First, you should understand that you are not without resources. With few exceptions, any assets gained during marriage, are considered marital property. Which means they are divisible during separation and divorce. Any and all bank account, retirement funds, vehicles, homes, land, anything that was not inherited by you or your spouse alone or was personal property prior to marriage is considered marital property. Both spouses are equally responsible for 1/2 the marital debt and have the right to half the marital assets. My suggestion is that you first decide what you are going to do. Are you intending to remain in the marital home and try to get him to leave? Would you rather leave the marital home? The first step is making that decision. Weigh all the pros and cons. Look at the long term and after the divorce, if it comes to that.
After that decision is made, I suggest that you begin with getting copies of bank statements, mortgage statement, any other financial records you can find. Contact the banks and lenders. They should be able to give you copies and if you do so personally, your spouse would not have to know.
Start a “divorce file” and begin keeping a journal of events. This may come in handy during custody.
If your spouse makes considerably more than you do, you may be entitled to post separation support or alimony. Until custody is decided in court or by signed agreement, both parents have equal rights to the child/children. Since your children are below school age, more weight is put on who is the primary caregiver during custody. Which of you does the daily routine of bathing, dressing, feeding, spending time with them. The parent who can pay is not always the one who is awarded custody when children are this young. Your children being so young is also a good thing that they will not remember any of this. Take comfort in that. I was around 2 when my parents separated and divorced and I have no memories of them being together. In fact, the first time I remember seeing them in the same room, I was 19 at my sister’s wedding.
Do some research online about finding an affordable attorney or legal representation. Maybe your employer offers legal aid…Once you have that, schedule a consultation. Take all the paperwork you have gathered and meet with this person. If you do not immediately like what this person is telling you, ex: they want to make this ugly also…you find another person. Just because you know that your spouse is likely to make this process terrible does not mean that you should be the first to start slinging mud. It will also look better for you in court during equitable distribution and custody that you have maintained a reasonable attitude.
Find someone to talk to that will be “on your side”. A friend, family member…someone that is not a mutual friend. You will need someone in your corner and will be looking out for your best interest because you are going to be focused on the children and what is coming at you next.
I’ll keep you in my thoughts and keep us posted.

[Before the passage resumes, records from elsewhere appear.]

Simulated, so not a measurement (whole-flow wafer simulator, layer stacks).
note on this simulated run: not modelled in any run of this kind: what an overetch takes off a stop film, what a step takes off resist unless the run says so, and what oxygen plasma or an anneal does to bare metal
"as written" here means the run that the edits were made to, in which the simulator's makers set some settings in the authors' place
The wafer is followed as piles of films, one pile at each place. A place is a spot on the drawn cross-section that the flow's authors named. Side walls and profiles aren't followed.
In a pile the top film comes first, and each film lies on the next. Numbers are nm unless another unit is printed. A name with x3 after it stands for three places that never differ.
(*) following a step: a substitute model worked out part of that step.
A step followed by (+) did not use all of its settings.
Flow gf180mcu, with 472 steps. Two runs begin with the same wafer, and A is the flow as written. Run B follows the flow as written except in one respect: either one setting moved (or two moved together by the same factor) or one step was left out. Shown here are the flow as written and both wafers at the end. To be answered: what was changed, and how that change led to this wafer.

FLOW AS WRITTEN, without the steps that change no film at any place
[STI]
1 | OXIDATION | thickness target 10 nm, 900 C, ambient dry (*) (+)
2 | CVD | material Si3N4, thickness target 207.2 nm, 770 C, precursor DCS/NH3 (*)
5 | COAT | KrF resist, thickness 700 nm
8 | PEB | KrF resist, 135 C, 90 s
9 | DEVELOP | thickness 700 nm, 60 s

You should arrange a consultation with a lawyer who practices family law immediately. Unfortunately, your situation is not uncommon, and many women feel powerless and trapped. You are not.

Based on the facts you list you are a dependant spouse and therefore will be entitled to post-separation support, alimony, and even attorney’s fees from your husband. You are entitled to one half of the marital estate, and you and your attorney will be able to trace your husband’s financial activity to ensure all funds are accounted for.

Depending on the custodial schedule, you should also be entitled to child support for your girls.

I recommend that you take action sooner rather than later.